September 21, 2024

Donald Trump and the extremist GOP officials backing him pose an existential threat to our democracy: Brent Larkin

Larkin #Larkin

CLEVELAND — Evolution got it horribly wrong on June 14, 1946. Donald John Trump arrived in the world with far too many missing parts.

Absent were honesty, character, humility, compassion and propriety. As the years passed, this lack of essential qualities created an incompetent mess of a man, one prone to abject cruelty and ignorance.

Now, having steered the Republican Party off a cliff in the last three election cycles, Trump wants to resume ruining lives and threatening our national security by botching virtually every problem that arrives in the Oval Office.

Through his words and deeds, Trump now makes clear his end goal in a second presidential term would be the demise of our constitutional democracy. A compliant Republican electorate, blissfully unaware how little Trump actually cares about them, is likely to make Trump its presidential nominee for a third straight time.

Ahead lies the most important American moment since World War II. If Trump is allowed to regain the presidency, what follows would likely be a president who largely ignores the courts and Congress, doing what he wants when he wants to.

In the next 48 weeks, expect chaos, even bigger lies, vile rhetoric, threats, and perhaps far worse. For more than seven years, Trump has emboldened extremists to engage in violence, including a violent invasion of the U.S. Capitol designed to overthrow a lawfully held election. It’s a good bet, given the zealotry of his recent statements, that there will be more Trump-inspired violence in the months ahead.

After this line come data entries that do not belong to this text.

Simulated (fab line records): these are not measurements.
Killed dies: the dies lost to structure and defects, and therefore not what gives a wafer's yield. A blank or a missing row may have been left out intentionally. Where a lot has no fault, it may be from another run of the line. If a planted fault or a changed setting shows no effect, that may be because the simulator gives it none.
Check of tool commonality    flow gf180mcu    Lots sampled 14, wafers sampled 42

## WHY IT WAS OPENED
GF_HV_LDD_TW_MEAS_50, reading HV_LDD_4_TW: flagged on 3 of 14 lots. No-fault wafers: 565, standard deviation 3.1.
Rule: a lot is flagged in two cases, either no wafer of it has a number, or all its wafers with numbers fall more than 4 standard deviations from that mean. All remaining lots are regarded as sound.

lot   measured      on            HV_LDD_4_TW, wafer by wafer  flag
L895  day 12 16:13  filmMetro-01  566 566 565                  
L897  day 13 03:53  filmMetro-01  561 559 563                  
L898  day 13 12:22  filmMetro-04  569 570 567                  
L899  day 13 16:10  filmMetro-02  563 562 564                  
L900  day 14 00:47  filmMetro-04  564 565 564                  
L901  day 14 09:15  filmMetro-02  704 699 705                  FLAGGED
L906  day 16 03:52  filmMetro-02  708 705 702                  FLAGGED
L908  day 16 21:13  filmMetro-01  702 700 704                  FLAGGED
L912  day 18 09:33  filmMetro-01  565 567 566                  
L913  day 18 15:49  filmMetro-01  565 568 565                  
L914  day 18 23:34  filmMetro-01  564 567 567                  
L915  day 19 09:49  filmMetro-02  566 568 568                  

President Joe Biden is a vulnerable incumbent. I believe there is now a small chance he will lose. Cratering turnout among Black voters and the many young voters angered over what they view as Biden’s unconditional support for Israel are rupturing the traditional Democratic coalition.

At 81, Biden looks and moves like an old man. But he is also a sane man. And compared to his likely GOP opponent, Biden is Albert Einstein.

The hard truth is that a whip-smart second-grader in the Oval Office would be less of a threat to America and the world than a second Trump presidency. That’s not crazy talk. It’s a fact.

No one knows and understands this better than the many men and women who worked or spent time with Trump in the White House. Details of his unhinged behavior now emerge on a regular basis.

One of the most recent Trump truth-tellers, outed in the archives of social media, is new House Speaker Mike Johnson, the gentlemanly extremist whose bigoted views regarding sexual preference make him a five-star homophobe.

“The thing about Donald Trump is that he lacks the character and the moral center we desperately need again in the White House” Johnson wrote on Facebook in 2015. Eight years later, on Nov. 14, Johnson endorsed Trump.

That endorsement came a day after the death of Trump’s sister, retired U.S. Court of Appeals Judge Maryanne Trump Berry. When her brother was president, his sister said of him in secretly taped conversations: “He has no principles. None;” “It’s the phoniness and this cruelty. Donald is cruel;” “You can’t trust him.”

Awaiting four criminal trials on 91 felony counts in four jurisdictions, Trump seems more deranged than ever, using language similar to Adolf Hitler and Benito Mussolini and offering frightening previews of the fascist tactics he would employ in a second term.

These delusional rally rants and social media posts have gone well beyond the standard fare of bald-faced lies. Trump now offers some occasional specifics: imprisoning some enemies, executing others, dismantling key parts of the federal government and punishing unfriendly news media outlets.

More recently, Trump has questioned the loyalty of Jews who oppose him, and promised (again) to repeal the Affordable Care Act that provides health care for 28 million Americans. Trump celebrated Veterans Day by suggesting his opponents are “vermin,” a term used by Hitler to justify extermination of Jews.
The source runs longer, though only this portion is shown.